Postby Pat on 2012-11-21T05:41:00

It sounds like a parody of socially responsible mutual funds, but it's real.

The expense ratio (1.59% per year) is way to high. The industry average is around 1%, but there's really no reason to pay more than 0.3% or so.

"Performance data quoted represents past performance and does not guarantee future results." The Vice Fund has outperformed the S&P 500 over a long period of time, but that's true of hundreds of funds. Funds that perform badly are closed, and funds that do well are kept open. Some funds will outperform the average by definition, but this isn't evidence that they'll continue doing so in the future. In the 1990s, a lot of socially responsible funds were beating the averages because they were overweighted in tech (this was because they refused to invest in tobacco, oil, defense, &c.).
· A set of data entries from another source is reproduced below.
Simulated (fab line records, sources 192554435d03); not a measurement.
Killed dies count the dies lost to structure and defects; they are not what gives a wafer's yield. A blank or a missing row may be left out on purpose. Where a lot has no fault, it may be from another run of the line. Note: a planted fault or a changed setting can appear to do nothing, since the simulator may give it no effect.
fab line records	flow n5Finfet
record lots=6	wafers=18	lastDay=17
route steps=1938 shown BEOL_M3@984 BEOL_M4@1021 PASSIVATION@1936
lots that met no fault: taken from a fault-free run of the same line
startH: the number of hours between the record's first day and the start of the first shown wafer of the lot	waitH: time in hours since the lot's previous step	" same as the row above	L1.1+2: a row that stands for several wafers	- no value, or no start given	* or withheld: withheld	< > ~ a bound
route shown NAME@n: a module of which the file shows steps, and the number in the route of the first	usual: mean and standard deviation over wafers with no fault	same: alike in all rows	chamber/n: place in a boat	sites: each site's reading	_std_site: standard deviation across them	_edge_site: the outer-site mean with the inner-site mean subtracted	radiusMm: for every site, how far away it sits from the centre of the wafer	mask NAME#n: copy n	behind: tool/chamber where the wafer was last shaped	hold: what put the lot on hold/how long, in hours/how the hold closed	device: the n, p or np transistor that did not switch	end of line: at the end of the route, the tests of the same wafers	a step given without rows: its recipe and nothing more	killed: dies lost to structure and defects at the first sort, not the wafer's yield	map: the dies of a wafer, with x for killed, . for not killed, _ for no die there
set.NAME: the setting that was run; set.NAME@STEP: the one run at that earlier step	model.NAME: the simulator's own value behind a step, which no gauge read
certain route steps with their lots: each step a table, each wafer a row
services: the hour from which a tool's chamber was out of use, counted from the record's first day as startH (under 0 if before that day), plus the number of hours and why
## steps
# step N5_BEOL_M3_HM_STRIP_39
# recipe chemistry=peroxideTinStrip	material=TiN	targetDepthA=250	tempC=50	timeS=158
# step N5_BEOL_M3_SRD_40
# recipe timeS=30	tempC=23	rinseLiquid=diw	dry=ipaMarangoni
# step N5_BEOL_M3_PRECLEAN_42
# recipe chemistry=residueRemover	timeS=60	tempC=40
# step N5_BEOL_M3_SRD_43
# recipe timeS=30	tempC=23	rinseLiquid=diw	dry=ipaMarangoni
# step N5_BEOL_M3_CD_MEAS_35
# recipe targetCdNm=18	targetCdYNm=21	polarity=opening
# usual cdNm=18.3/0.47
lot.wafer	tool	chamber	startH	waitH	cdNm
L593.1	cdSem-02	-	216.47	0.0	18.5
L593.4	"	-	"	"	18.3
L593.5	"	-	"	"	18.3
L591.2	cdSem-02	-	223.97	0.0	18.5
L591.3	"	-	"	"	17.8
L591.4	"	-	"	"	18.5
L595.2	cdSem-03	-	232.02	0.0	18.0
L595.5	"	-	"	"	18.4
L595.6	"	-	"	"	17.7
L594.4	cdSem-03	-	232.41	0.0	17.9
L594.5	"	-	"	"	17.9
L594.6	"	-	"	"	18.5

Re investing in defense companies, an important question is whether buying shares in a corporation benefits it in any way. In an efficient market, a small investor should have no impact on the price of a company's shares. If you sell shares in Sanrio (which makes Hello Kitty merchandise) and buy shares in Lockheed Martin, there should be another investor selling shares in Lockheed Martin and buying shares in Sanrio. But even if more money ended up being invested in Lockheed Martin, how would it benefit? Most companies in slow-growing or shrinking industries aren't seeking additional capital. Buying shares in such a company simply entitles you to a portion of future profits, and it wouldn't seem to affect what the company does. For companies that are seeking additional capital, investing in them might help them out a very little bit, but this factor is probably sufficiently small to ignore.